To slightly alter a wise saying by TC-member TalkingHead: In this poll I voted for Schubert.


----------



## Kieran

Schubert. I prefer my fruits organic, where possible...


----------



## Vaneyes




----------



## DavidA

The Hammerklavier was a revolutionary work which changed the concept of the piano sonata.
The Schubert is one of the sublime at offerings in the repertoire.
Neither are long winded except in the hands of inferior pianists.
Which I prefer depends what mood I'm in though I must confess my mood usually inclines towards Schubert.


----------



## PeterF

There are many Beethoven piano sonatas I would rather hear than the Hammerklavier. It just has never been a favorite.
On the other hand, I like the Schubert D 960 very much, and listen to it far more often than the Beethoven piece.

I Find that for my taste, the Hammerklavier is more intellectually focused, while the Schubert D 960 is more tuneful and emotionally satisfying


----------



## Ukko

PeterF said:


> There are many Beethoven piano sonatas I would rather hear than the Hammerklavier. It just has never been a favorite.
> On the other hand, I like the Schubert D 960 very much, and listen to it far more often than the Beethoven piece.
> 
> I Find that for my taste, the Hammerklavier is more intellectually focused, while the Schubert D 960 is more tuneful and emotionally satisfying


"intellectually focused" - say what?


----------



## DiesIraeCX

The Schubert D. 960, if the repeats are taken in the first movement, wears out its welcome sometimes; similar to Beethoven's Violin Concerto (Sorry, Beethoven!). I still enjoy both of these works greatly, strange as that may seem considering what I just wrote.

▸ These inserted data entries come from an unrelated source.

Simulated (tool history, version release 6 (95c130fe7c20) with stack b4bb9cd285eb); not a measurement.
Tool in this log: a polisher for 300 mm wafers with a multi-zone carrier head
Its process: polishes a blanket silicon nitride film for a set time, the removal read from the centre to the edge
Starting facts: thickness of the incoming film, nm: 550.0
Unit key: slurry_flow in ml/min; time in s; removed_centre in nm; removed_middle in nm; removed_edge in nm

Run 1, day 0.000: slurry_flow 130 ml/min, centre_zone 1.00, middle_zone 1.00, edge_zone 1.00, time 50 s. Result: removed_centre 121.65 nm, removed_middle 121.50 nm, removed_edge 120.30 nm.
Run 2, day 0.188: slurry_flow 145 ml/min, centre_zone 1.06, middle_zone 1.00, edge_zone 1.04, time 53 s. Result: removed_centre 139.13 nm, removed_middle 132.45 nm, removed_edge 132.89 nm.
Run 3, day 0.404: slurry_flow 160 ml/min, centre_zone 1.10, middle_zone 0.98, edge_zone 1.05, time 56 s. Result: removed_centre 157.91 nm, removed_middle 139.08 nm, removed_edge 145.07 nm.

That said, I'll take the _Hammerklavier_, thank you. Although I don't enjoy it as much as those three "glorious afterthoughts" (thanks, Ukko) that are opuses 109, 110, 111, I still am in awe of Op. 106.


----------



## DavidA

DiesIraeCX said:


> The Schubert D. 960, if the repeats are taken in the first movement, wears out its welcome sometimes; similar to Beethoven's Violin Concerto (Sorry, Beethoven!). I still enjoy both of these works greatly, strange as that may seem considering what I just wrote.
> 
> .


Berthoven's violin concerto wears put its welcome? I think you've been listenng to the ultra slow brigade who treat the first movement as andante rather than allegro ma non troppo


----------



## DiesIraeCX

DavidA said:


> Berthoven's violin concerto wears put its welcome? I think you've been listenng to the ultra slow brigade who treat the first movement as andante rather than allegro ma non troppo


I've heard the Barenboim/Perlman, Karajan/Mutter, and a period performance (I don't recall the performers). The Karajan was the slowest of the bunch, but it has nothing to do with tempo speed. It's the material, I just don't think it merits its 25-minute duration. It's a matter of taste, but I don't think the _Violin Concerto_ belongs in the _uppermost_ echelon of Beethoven's masterpieces (i.e., Symphony #9, Piano Concerto #4, String Quartet #14, Piano Sonata #30, to name but a few).


----------



## sam93

Very difficult choice, but out of these two I prefer Schubert's B flat sonata. The second movement is one of my favourite Schubert moments, and easily his best sonata. Although somebody's already pointed out the only flaw of this masterpiece, the unnecessary repeat of the exposition. 

There's no denying the Hammerklavier's greatness, but I believe Beethoven's greatest Sonata's to be the Appassionata and his final sonata in C minor.


----------



## Alydon

A hard choice but in the end I have to go for the Hammerklavier. I love the Schubert but have always thought it a slightly unbalanced work with the first two movements beings glorious and the last two being slightly lacking the same creativity. I can honestly say that the first time I heard the Hammerklavier it blew my head off and I'm still awe struck every time I hear it. I believe Beethoven really found a new level of inventiveness with this work and it certainly breaks new ground, and for me is his greatest piano sonata though several of the others rank as 'equal' in my list of favourites.

It would be difficult to live without the great Schubert sonata but it seems to be a continuation in his too short artistic life rather than be truly ground breaking, but with the Hammerklavier the cup is overflowing.


----------



## DavidA

DiesIraeCX said:


> I've heard the Barenboim/Perlman, Karajan/Mutter, and a period performance (I don't recall the performers). The Karajan was the slowest of the bunch, but it has nothing to do with tempo speed. It's the material, I just don't think it merits its 25-minute duration. It's a matter of taste, but I don't think the _Violin Concerto_ belongs in the _uppermost_ echelon of Beethoven's masterpieces (i.e., Symphony #9, Piano Concerto #4, String Quartet #14, Piano Sonata #30, to name but a few).


I think it was Mutter who persuaded HvK about the slow tempo adopted which is more Andante than Allegro ma non troppo. Try the Heifetz performance which brings it up to speed.


----------



## fluteman

Imagine if Schubert had lived just 5 more years. I think Mozart lived long enough to reach the peak of his abilities but Schubert did not.


----------



## Animal the Drummer

Agree about Schubert but not about Mozart, not by a long chalk.


----------